Nasuni has bought replicator DBM Cloud Systems to move on-premises file data to Nasuni’s cloud.
Nasuni is a a cloud-based file services platform provider supporting AWS, Azure, and GCP. It stores the bulk of its data in object storage. It started out in 2008 as a file sync’n’share, collaboration, and file services gateway supplier.
Nasuni raised a $60 million growth investment in March and $229 million in total across nine rounds. DBM Cloud Services was co-founded in December 2015 by CEO Dixon Doll Jr who was involved with flash storage startups FusionIO and then Violin Memory. Its AIRE (Advanced Intelligent Replication Engine) cloud-native software technology moves file data to/from on-premises and AWS, Azure, GCP, IBM, and Oracle.
Paul Flanagan, Nasuni CEO, said: “The Nasuni File Data Platform includes the world’s only cloud-native global file system that combines file and object storage delivering unlimited scale and capacity and we’ve built strong partnerships with Amazon AWS, Microsoft Azure and Google Cloud for the backend object storage.
“We are making file data migration, tiering and data movement between clouds a frictionless service. Today, enterprises do not want to lock in all their data with a single cloud, but are instead adopting a multi-cloud approach. DBM’s technology and the expertise we’ve gained will enable Nasuni to accelerate and innovate our support for data migration, multi-cloud and data mobility.”
Nasuni says it can also move and maintain data in proximity to desired cloud services and applications for best performance and minimized security risk.
Dr Joseph Slember, formerly DBM’s SVP of engineering, has joined Nasuni as VP engineering and will lead a data mobility team. Slember said: “By combining the [DBM] technology with Nasuni’s file data services platform, users will gain faster file data migrations and more intelligent tiering, saving significant time and costs.”
The cost of the acquisition has not been revealed.
DBM background
DBM was started up by “D” (ex-Violin COO Dixon Doll) “B” (Violin co-founder Jon Bennet), and “M” (ex-Violin exec Jon Murphy). Doll was CEO, Bennet the CTO, and Murphy the SVP for sales and marketing.

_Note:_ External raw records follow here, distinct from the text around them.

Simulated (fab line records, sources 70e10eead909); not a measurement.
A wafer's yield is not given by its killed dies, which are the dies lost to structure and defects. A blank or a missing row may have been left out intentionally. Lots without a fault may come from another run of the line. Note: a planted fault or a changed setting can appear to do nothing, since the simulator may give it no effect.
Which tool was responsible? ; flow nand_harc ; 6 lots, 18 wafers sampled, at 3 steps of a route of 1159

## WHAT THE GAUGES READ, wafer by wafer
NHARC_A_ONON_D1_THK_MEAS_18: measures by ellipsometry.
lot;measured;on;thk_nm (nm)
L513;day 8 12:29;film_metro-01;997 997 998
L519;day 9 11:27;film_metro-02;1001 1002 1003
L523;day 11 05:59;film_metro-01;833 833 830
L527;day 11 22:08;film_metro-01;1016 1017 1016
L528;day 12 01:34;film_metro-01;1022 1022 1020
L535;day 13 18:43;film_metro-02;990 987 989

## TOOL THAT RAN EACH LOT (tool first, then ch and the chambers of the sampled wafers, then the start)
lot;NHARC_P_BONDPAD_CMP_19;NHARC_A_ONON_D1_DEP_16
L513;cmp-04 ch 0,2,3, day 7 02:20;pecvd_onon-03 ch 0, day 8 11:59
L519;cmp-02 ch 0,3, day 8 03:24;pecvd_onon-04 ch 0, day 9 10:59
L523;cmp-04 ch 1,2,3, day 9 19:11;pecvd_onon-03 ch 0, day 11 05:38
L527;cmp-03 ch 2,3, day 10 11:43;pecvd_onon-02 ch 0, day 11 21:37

It raised a $1 million seed round in November 2016 from angel investor Mike Hennessey and Longstreet Ventures, which was actually founded by Dixon Doll Jr. There was a $3.5 million convertible note funding led by Shoreline Management Ventures in July 2018, taking its total raised to $4.5 million – a relatively low amount in the storage startup world.
AIRE runs outside the data path and is policy and metadata-driven to provide selective replication.
DBM is a Pure Storage Technology Alliance Partner and its AIRE product can replicate and migrate data at petabyte levels to Pure’s FlashBlade from object stores in AWS, Azure, GCP, and the Oracle Cloud.